Netbooks Examined

Posted by on Apr 29, 2010 | No Comments

My wife is a die-hard Mac user. Her reasons are simple enough. It does what it needs to do and of course, she can sync her iTunes library with it. But that is on the desktop. We also own a couple of Eee netbooks. Her Eee is the 8.5 hour model, mine the 11 hour option. In both cases, these battery life estimates must be in standby because the life of the batteries are closer to 5-7 hours, give or take various activities.

My wife’s Eee happily runs Windows 7 starter edition. Everything works great, as advertised — no complaints. The only bug I have found is that sometimes the power-management thinks that it’s still plugged in.

Back on my Eee, I am running a the latest Ubuntu 10.04 netbook release. Once you consider the resolution provided and get used to the differences, this is the release specifically calibrated for netbooks and it shows. As with Windows 7, everything works out of the box. Wi-Fi, webcam, power-management, etc. So this works out well for me. The bug, in this case, for Ubuntu would be that my silver suspend touchpad button doesn’t work. I found a simple alternative with a GUI program called ”touchfreeze” that fits the bill just great. It docks next to my clock, and I just toggle it from there. And if I need my touchpad, it can be set to disabled while typing.

So where does this leave me on operating systems, netbooks, and the like? Honestly, no reason to change what is working for my wife. Despite being a Mac user, she is fine using Firefox on Win 7 — clearly no reason to start messing with that.

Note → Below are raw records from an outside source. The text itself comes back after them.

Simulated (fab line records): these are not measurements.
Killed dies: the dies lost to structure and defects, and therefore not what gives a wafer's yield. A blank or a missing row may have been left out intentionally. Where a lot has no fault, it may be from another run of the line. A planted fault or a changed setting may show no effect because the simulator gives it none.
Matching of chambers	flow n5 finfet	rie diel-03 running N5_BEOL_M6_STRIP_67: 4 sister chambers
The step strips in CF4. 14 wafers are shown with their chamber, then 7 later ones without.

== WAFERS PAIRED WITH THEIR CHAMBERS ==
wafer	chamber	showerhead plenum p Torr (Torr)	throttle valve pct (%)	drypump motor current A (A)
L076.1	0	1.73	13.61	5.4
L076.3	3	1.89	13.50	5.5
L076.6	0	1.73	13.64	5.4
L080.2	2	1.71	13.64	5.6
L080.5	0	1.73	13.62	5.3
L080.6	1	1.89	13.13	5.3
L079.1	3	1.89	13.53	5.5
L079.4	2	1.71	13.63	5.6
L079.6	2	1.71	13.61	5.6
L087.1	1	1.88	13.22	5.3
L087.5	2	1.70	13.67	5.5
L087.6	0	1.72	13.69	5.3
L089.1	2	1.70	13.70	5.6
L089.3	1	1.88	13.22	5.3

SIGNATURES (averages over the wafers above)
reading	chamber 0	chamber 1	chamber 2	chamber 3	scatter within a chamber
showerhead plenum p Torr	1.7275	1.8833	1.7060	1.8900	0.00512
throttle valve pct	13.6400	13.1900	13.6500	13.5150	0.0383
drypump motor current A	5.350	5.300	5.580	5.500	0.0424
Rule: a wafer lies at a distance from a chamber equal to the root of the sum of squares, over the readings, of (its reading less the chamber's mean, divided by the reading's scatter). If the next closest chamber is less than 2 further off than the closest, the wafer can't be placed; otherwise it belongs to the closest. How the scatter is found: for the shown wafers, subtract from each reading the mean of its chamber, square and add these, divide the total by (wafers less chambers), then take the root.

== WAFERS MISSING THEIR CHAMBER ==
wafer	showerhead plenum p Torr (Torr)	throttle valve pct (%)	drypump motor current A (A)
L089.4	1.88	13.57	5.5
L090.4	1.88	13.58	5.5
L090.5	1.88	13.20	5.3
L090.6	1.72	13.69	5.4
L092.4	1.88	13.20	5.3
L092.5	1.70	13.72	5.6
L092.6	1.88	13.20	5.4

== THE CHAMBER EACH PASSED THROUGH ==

On my end, I am just used to Ubuntu. It’s what I use every day, therefore I’ve never even booted this netbook to Windows once. Seriously, it’s never even been fully booted into Windows and Ubuntu was the first OS run on it. So that was a good match for me.

Netbooks vs. notebooks? Well, honestly the netbook doesn’t really replace the notebook on many levels — lack of optical driver, screen size, etc. But for writing and doing many other minor Web based tasks, you can’t beat it for what it provides. I would say for those who spend most of their time on a desktop and want something with crazy battery life for a reasonable price, consider a netbook. The Eee is a household favorite around here, that’s for sure.